Just recently an American website described how westerners often discussed women’s rights in Saudi Arabia from a pitying perspective, which creates an air of superiority.
Writing for Upworthy.com, Kayla Stewart mentioned how it was “kind of the pot calling the kettle black,” adding: “With European countries like Ireland just reversing laws that prohibit abortions and America currently grappling with a pervasive culture of sexual assault, it’s clear that all nations are still learning how to treat its women like equals.”
It was an interesting take on a situation which has been in the global spotlight quite a lot recently with women finally being able to get behind the wheel legally in Saudi next week.
But how do Saudi nationals feel about that perspective? Do they feel that they’re pitied?
Prominent Saudi dermatologist Doctor Lillian Khan believes they are.
She says: “A woman’s situation in Saudi has always been unique. I think to westerners, because they haven’t been raised in this society, they don’t understand it. Like any society there is good and bad. And all improvements are always, as with any society, welcomed.
“Westerners always talk about the need to empower women in Saudi Arabia because they look to us in their eyes. But we women in Saudi Arabia have been empowered in our own way. We live under the umbrella of Islam and the Saudi heritage that we don’t want to lose. We need improvements in certain aspects like any society - look at the “time’s up“ movement in USA . For instance like being our own guardian because in order to be part of a modern world it has become essential but it has to be done when society is accepting of it.
Many Saudi women don’t want to lose the guardianship rule because they feel safety being cared for.
“So, in our society, things are better changed when many are ready for it. We are a culture that is very proud of its heritage and we don’t want to lose all of it just because the western world thinks we should. It has to be done in our way and in our time.”
From ethical pedestal to empowerment
Echoing Dr Khan’s sentiments, PR and marketing pro Yaser Alamoodi says he feels that the sense of pity does nothing to help women in the Kingdom.
He explains: “Aside from religion, there is nothing that brings a greater degree of tension between Saudi and western relations than the issue of women.
“For Saudis, the issue of women driving was one of, if not the most embarrassing notion, that Saudis felt very self-conscious about and it was a question many of us found ourselves having to answer all the time. People would ask why can’t women drive to the extent where it became more of an issue than how come men can marry four wives or how come women have to wear the veil. Women and gender-related issues became a big huge brush that painted the whole of Saudi so not matter what kind of progress you’re making in political rights, religious tolerance, economic development and technological advancements, women was always the issue that overshadowed everything else.”

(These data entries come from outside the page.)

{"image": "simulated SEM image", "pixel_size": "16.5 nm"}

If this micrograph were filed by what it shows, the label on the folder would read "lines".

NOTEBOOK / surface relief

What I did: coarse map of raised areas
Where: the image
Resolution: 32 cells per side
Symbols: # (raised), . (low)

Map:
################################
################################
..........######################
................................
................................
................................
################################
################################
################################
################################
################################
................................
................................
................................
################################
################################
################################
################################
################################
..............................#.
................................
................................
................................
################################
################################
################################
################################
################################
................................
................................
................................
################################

Yaser says he and many of his friends felt an “ongoing sense of embarrassment” about this issue and says that many felt this pity only came from westerners who assumed a tone of moral outrage as though they were stood on “some ethical pedestal telling other people what is right or wrong”.
He adds: “The people who fully support women’s empowerment and gender equity within Saudi society still feel a sense of hurt and concern that the voices and the rationale behind them are disingenuous or motivated by political or ideological agendas or even they’re racially motivated. It’s observed that people often use us as ”the other”, a vehicle by which they would look at themselves as a mirror to make themselves feel more morally superior in the sense that how do you make yourself feel better? By looking at other populations who are less fortunate. It becomes not a genuine concern for women’s rights as much as a vehicle to boost your own self-esteem and pride.
“This moral righteousness and outrage does get you a lot of publicity but at the same time, the very population you are trying to influence and affect positive change, you instead make them feel disillusioned.”
‘Spare the pity’
Saudi businesswoman and fitness instructor Fatima Batook believes people should spare their pity for those who need it.
With women holding positions in the Shura Council, Saudi females being allowed to enter sports stadiums and the country hosting its first ever concert headlined by a woman last year, Fatima believes the country is moving in the right direction.
She says: “The situation for women in Saudi is improving big time. We are witnessing changing times where women have a bigger role in society. She’s not only a mother and wife or daughter, she’s welcomed to participate in any area and will be supported by men and women alike to make a positive change in whatever industry she’s in. Saudi has opened up a lot to women and many opportunities have blossomed for women to reap now.”
Fatima, who owns the sportswear brand TIMA as well as fitness studios across the Kingdom, says Saudi women are going from strength to strength.
She says: “We have Saudi women in roles that are very influential in the Saudi stock market and actually some very powerful women may be affecting global stock markets too. Women have been always in big roles but were hidden, now we are at a time where they can stand without fear in public attending to their roles and responsibilities.”
And while Fatima believes there is “always room for improvement for women’s empowerment” she says women being given the right to drive has made her excited for what the future will bring.
Before women were granted permission to drive they were always subject to a male’s availability and mood and it meant they were completely dependent. The move to allow women behind the wheel means the next generation of girls and boys won’t grow up with this discrimination.
She adds: “We will have a generation that understands equal rights which will improve the male/female relationship so there’s no superiority and this will build trust and respect.”